This album is an ode to the times, QOTSA style. Not a scathing reprimand of corrupt political bureaucracies or a morally devoid society, but an embrace of lifestyles only we can attain: cheap cigarettes, ample drugs, on demand porno, and bands like this being able to pursue their goals on their terms.
Era’s first track, ‚”Turnin’ on the Screw” sets the tone for the album. It blends previous styles from the spooky, spacey more produced sounds of Lullabies To Paralyze to the leaner, meaner sounds of the early days. The song’s bare-bones drums are soon accompanied by dirty swaggering guitars that sound loose, but in repetition come together in odd syncopation reminiscent of Rated R’s “Leg of Lamb.” Then comes Homme’s 6′ 4″ falsetto, an unusual, but endearing quality.
The first single “Sick, Sick, Sick” delivers their patented vicious guitar assault, like a shiv to the gut in a prison cafeteria. In essence, the certain element of danger that left with Nick Oliveri is back.
What is dubbed as QOTSA’s “stoner rock‚” a label Josh hates, is a blend of music philosophies; the dark, heavy pounding Sabbath-like riffs with sprinkles of blues inspired ZZ Top jams. Then throw in some 80s sunset strip swagger, 90s “I don’t give a fuck” delivery, and there you have it. QOTSA takes a searing riff and repeats it almost ad-nauseum to the untrained ear. But, with every line or two a clever blues harmonic or subtle bending of a note is added to give the chords dynamics. This changes what may sound like a droning loop into a fierce chorus of six string beasts churning and breathing and coming to life.
Another favorite on the album is “Battery Acid.” The guitar is traditionally punk, then played at half speed, given the hypnotic, stoner treatment and recorded with a low-fi garage quality.

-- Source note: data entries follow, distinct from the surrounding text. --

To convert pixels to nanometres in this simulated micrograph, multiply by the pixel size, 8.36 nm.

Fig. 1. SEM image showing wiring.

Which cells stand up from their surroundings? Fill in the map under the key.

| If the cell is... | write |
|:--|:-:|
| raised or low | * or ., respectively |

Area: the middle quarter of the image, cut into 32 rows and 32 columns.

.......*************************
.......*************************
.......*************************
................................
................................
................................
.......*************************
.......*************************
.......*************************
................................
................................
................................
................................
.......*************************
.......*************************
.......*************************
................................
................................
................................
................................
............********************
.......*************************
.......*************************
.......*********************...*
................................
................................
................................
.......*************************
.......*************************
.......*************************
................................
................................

Queens retools “Make it Wit Chu” for Era. Originally a Desert Sessions recording, (one of Josh’s Half dozen side projects) the song retains the band’s theme of overt sexuality and mayhem while adding a slithering, sleazy lounge feel. The Desert Sessions recordings are fueled by drug binges that lead to trips into the desert for artists eager to work with Homme. Era is loaded with surprise party-buddies. Mainstay Mark Lanegan lends his gruff vocals, as does The Strokes Julian Casablancas and Trent Reznor.
Era Vulgaris is overwhelming guitar, crunchy bass, and simple, but effective, drums with enough balls for any metal fan. A playful, yet dark, sexuality makes them acceptable for the ladies too. Their music is as much at home on your car stereo as it is in a strip club or at a party.